Fed official says ceiling is higher for expansion without inflation

CHICAGO – A Federal Reserve policy-maker said Monday that the U.S. central bank should stop trying to slow economic growth to fight inflationary pressures, arguing the economy's capacity for noninflationary

Tuesday, September 12th 2000, 12:00 am

By: News On 6


CHICAGO – A Federal Reserve policy-maker said Monday that the U.S. central bank should stop trying to slow economic growth to fight inflationary pressures, arguing the economy's capacity for noninflationary growth may be much higher than most policy-makers think it is.

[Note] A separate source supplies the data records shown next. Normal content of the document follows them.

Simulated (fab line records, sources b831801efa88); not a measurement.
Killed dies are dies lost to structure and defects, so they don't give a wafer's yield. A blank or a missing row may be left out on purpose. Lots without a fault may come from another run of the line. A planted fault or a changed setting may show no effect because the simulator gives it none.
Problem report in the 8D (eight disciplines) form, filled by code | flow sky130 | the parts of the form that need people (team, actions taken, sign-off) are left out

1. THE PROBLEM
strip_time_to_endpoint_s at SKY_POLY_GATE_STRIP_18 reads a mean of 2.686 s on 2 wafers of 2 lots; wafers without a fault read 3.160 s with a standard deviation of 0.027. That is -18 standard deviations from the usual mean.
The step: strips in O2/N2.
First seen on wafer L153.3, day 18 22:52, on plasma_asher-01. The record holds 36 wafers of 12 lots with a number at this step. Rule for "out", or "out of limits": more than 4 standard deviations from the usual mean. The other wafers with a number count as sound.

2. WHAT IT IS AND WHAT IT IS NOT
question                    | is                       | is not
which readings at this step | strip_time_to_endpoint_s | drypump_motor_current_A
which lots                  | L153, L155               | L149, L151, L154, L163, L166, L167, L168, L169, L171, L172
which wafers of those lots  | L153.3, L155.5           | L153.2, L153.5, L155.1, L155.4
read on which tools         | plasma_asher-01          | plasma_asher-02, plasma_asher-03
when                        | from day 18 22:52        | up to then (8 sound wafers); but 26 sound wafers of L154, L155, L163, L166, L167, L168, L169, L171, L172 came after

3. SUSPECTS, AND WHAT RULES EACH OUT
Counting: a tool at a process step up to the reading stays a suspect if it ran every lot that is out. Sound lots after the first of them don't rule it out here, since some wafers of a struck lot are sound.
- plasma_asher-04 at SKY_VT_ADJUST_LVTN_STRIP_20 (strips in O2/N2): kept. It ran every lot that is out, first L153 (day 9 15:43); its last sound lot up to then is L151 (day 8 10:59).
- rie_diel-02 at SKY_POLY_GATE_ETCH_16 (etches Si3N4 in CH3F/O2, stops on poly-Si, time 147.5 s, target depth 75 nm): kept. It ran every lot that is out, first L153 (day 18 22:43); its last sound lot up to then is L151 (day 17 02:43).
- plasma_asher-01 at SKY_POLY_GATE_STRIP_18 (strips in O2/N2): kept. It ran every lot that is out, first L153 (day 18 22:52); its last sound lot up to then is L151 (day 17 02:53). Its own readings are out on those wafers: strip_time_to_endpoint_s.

"The most important thing in monetary policy is to avoid making monetary policy based on GDP growth," Robert McTeer, president of the Federal Reserve Bank of Dallas, told a gathering of economists. "We don't know what the speed limit is." Mr. McTeer is a member of the Fed's policy-making Federal Open Market Committee, although he is not a voting member this year.


The Fed has raised interest rates six times over the last 15 months, raising the key federal funds rate to a 9½-year high of 6.5 percent specifically to slow economic growth to a rate it considers safe. Since May, however, the Fed has avoided raising rates, acknowledging that the rate it considers safe has increased.


Mr. McTeer, speaking at the annual conference of the National Association for Business Economics, on Monday offered the most optimistic assessment of any Fed policy-maker about the maximum rate the economy can grow without sparking inflation. He suggested it may be as high as 6 percent, well above the range of 3.5 percent to 4 percent estimated by most Fed policy-makers.


Mr. McTeer said estimates of the maximum sustainable growth rate traditionally have been made by adding increases in work hours to increases in productivity. Until the 1970s, he said, the sustainable rate was estimated at 2.5 percent, because productivity gains averaged 1.5 percent and work hours grew by 1 percent. But productivity gains have since accelerated substantially.


In the year through June, for example, U.S. non-farm business productivity grew 5.2 percent, the fastest rate since 1983. If that rate is used to estimate the sustainable rate of growth, the economy could grow as much as 6 percent without sparking inflation, he suggested. "Now let's see, 5 percent plus 1 percent," he said.


Mr. McTeer, who last year dissented against Fed decisions to raise interest rates, said productivity gains are "almost certain" to be "greater than currently measured." Still, he said, productivity growth can't accelerate indefinitely and Fed policy-makers must be appropriately cautious.


"I don't suggest that we base monetary policy on productivity. I suggest that we base it on inflation and inflation indicators," Mr. McTeer said. "So I don't think we'd be thrown off with the productivity statistics."


Fed policy-makers acknowledge that the central bank no longer is trying to slow economic growth, largely because productivity data since May have mostly dispelled their fears of near-term inflation. For the next few months, they say, they will pay much closer attention to actual evidence of inflation in deciding whether further interest-rate increases are warranted.


Given that inflationary pressures remain mild, Wall Street and most economists now expect the Fed not to raise rates again for the foreseeable future. Most of the recent increase in inflation, Mr. McTeer said, is the result of higher energy prices, including oil prices, which hit a 10-year high last week. "It's possible oil prices are near their peak," he said.


Still, Mr. McTeer took economic forecasters to task for consistently being too gloomy about the economic outlook. "We all know this economy has not been kind to the pessimists," he said. "Frequently the optimists have not been optimistic enough."


He said he could see nothing in the "economic realm" that would pose a risk to U.S. prosperity. The ballooning current-account deficit, he said, isn't a cause for worry because it "reflects economic strength rather than weakness": The U.S. economy is importing more than it exports because it is growing much faster than foreign economies. Moreover, the U.S. stock market isn't quite the danger that many policy-makers thought it was earlier this year.


"If it was a bubble, it is much less of a bubble than it was at the first of the year," Mr. McTeer said.


Instead, he said, the biggest threat to long-term economic prosperity is educational. "We aren't producing nearly enough technically skilled workers" to meet the needs of the economy, he said.


He urged Congress to approve more temporary work visas for highly skilled foreign workers. In addition, he said, "I think we would benefit from immigration at the lower end."


Mr. McTeer said a tight labor market promotes increased productivity, which boosts the economy's capacity for non-inflationary growth.


Recently, he said, U.S. job growth has slowed, indicating an overall economic slowdown may be under way. But the slowdown will be gentle: "I don't expect a recession at all," he said.